I’m trying to create a Dataloader class for a TensorFlow transformer project. I’ve included what I think are relevant parts of the class.
class DataLoader:
def __init__(self, ...):
...some data loading steps...
self.create_tf_dataset()
@tf.function
def create_tf_dataset(self):
self.dataset = tf.data.Dataset.range(self.dataset_size)
self.dataset = self.dataset.shuffle(buffer_size= 10000)
self.dataset = self.dataset.batch(self.batch_size)
self.dataset = self.dataset.map(self.index_tensor_to_data)
self.dataset = self.dataset.prefetch(1)
...
@tf.function
def index_tensor_to_data(self, index_tensor):
inputs = []
outputs = []
for index in index_tensor:
input_, output_ = self.index_to_data(index)
inputs.append(input_)
outputs.append(output_)
inputs = tf.convert_to_tensor(inputs)
outputs = tf.convert_to_tensor(outputs)
start_tag = -tf.ones((outputs.shape[0], 1, outputs.shape[2]))
contexts = tf.concat([start_tag, outputs[:, :-1,:]], axis = 1)

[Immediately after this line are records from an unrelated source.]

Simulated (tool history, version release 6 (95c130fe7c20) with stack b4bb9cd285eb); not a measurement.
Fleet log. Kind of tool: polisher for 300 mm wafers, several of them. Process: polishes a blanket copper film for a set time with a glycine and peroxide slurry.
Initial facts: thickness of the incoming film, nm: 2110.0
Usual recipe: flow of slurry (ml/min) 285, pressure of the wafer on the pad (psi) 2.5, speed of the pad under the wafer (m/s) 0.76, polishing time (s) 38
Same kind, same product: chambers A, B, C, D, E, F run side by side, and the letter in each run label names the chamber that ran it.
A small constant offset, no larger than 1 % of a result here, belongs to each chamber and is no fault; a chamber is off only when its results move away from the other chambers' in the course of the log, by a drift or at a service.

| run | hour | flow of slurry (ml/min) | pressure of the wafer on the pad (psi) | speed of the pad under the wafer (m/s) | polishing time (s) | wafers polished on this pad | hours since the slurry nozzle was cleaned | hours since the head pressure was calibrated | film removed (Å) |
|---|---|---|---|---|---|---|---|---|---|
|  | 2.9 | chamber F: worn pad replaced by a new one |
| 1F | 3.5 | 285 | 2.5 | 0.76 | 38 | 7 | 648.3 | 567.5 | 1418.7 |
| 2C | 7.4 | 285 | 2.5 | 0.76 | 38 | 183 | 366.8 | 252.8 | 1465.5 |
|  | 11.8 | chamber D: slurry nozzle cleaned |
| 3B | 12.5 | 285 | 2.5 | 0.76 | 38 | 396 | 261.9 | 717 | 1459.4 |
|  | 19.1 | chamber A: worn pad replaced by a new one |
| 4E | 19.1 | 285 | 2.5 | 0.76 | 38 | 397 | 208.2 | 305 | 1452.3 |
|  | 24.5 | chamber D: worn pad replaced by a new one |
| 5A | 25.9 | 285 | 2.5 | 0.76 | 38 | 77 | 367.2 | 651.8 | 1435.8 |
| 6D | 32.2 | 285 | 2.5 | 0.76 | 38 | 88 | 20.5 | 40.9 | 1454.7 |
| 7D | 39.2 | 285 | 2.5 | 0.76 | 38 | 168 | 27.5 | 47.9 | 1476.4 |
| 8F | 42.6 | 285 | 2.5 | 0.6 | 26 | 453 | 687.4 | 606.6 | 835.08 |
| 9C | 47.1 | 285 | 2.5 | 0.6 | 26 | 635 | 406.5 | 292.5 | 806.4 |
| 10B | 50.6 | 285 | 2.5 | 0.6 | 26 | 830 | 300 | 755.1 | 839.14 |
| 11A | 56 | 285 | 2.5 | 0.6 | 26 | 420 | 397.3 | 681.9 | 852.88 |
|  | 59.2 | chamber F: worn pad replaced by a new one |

return (inputs, contexts), outputs
and I’m receiving the following error while trying to construct Dataloader
.
The tensor <tf.Tensor 'while/strided_slice_2:0' shape=(30, 2) dtype=float32> cannot be accessed from FuncGraph(name=index_tensor_to_data, id=10747356432), because it was defined in FuncGraph(name=while_body_24470, id=10747258512), which is out of scope.
I tried fiddling around with the @tf.function
decorator but clearly both functions are being registered as part of the Functional API Graph.
This is my first time working with TensorFlow, and I couldn’t find online documentation for creating Dataset classes of my own, like how there exists some for pytorch. Is my approach of mapping a tf.range object to my data tensors standard?